Medea:
Corinthian women, I have come out of my home,
do not find fault with me: for I know that many among mortals
are wise, some away from eyes,
others in doorways: and those away from gentle feet
acquire a bad name and idleness.
For justice lies not in the eyes of mortals,
whoever, no one having been harmed, hates on sight
before knowing wisely a man's heart.
And it is necessary that a foreigner approach the city very much:
I would not praise a townsman who, being presumptuous,
was by ignorance offensive to the citizens.
This unexpected thing which strikes upon me
destroys my soul. I am gone, and letting go the
grace of life I want to die, O friends.
For that in which the thinking well was everything to me,
turned out to be the worst among men: my husband.

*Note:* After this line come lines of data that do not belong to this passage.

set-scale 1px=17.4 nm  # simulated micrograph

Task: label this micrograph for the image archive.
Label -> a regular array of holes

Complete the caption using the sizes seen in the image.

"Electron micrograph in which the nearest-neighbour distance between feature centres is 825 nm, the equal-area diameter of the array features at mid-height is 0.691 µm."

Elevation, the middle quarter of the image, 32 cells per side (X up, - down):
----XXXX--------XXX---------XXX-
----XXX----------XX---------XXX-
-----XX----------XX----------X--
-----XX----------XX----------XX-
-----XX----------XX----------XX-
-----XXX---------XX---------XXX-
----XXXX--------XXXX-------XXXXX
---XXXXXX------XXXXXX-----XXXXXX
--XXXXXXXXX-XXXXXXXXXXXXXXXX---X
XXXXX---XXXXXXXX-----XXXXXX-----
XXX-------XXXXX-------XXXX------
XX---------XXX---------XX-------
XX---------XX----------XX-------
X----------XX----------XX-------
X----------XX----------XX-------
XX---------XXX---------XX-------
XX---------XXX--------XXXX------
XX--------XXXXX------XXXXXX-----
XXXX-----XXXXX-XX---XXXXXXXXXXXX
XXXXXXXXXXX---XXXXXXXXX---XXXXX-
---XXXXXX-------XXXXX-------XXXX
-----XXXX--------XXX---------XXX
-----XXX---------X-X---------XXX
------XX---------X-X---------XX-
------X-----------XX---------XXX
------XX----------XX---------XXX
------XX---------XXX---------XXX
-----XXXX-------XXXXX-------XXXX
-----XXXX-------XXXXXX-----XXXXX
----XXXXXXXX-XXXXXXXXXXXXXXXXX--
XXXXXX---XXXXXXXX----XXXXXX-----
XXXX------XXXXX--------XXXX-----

Of all things which are filled with essence and have judgement,
we women are the most miserable creatures.
—Euripides, Medea 215-231, very awkwardly translated by me.
There is a certain poetic irony in sucking at one's major. But how
great is that. I have come out of my home. Exeilthon domon. She is
coming out of the home, her role, femininity. She is not planning on
sticking around in this polis oikoumenos. She is not oikoumenos
at all. She is a witch.
And incidentally I couldn't find a good translation for empsucha in
line 230. Rex Warner translates panton d' hos' est' empsucha kai
gnomen echei as "of all things which are living and can form a
judgement." David Kovacs translates it "of all creatures [taking
phuton from line 231 to supplement panton] that have breath and
sensation." Although Kovacs' seems to embody the spirit of the Greek
[it's not that I can't believe I wrote that, it's that I can't believe
I honestly just thought it], I still don't entirely approve. According
to Josh Katz, the linguistic derivation would mean "alive by virtue of
breathing." He claims that psuche is one of those words that
people write huge tomes about. And when I didn't believe him, he
showed me one of them.
In any event, psuche is one of those
intangible life forces. Soul, spirit, love, etcetera. The problem
with all words describing intangible life forces is that they immediately
acquire connotations, which ruin the intangible aspect. Soul ends up
personified by the chronicle of good and evil, Spirit becomes just
another appendage of the Trinity, and Love was singlehandedly corrupted by
Mariah Carey. Here are the synonyms that I found: life, vitality,
animation, consciousness, essence, mind, nature, character, substance,
existence, entity, presence. I wanted empsucha to contrast
with gnomen, knowledge. Nature vs. intellect. As Professor
Katz put it—above and below the mouth. What we create for ourselves
and what is simply there. Empsucha. Think ensouled. Filled
to the rim with the divine, which is only another word for that which
animates the otherwise inert. The verb "to animate" being a derivative
of the Latin animus, meaning spirit. I did my best.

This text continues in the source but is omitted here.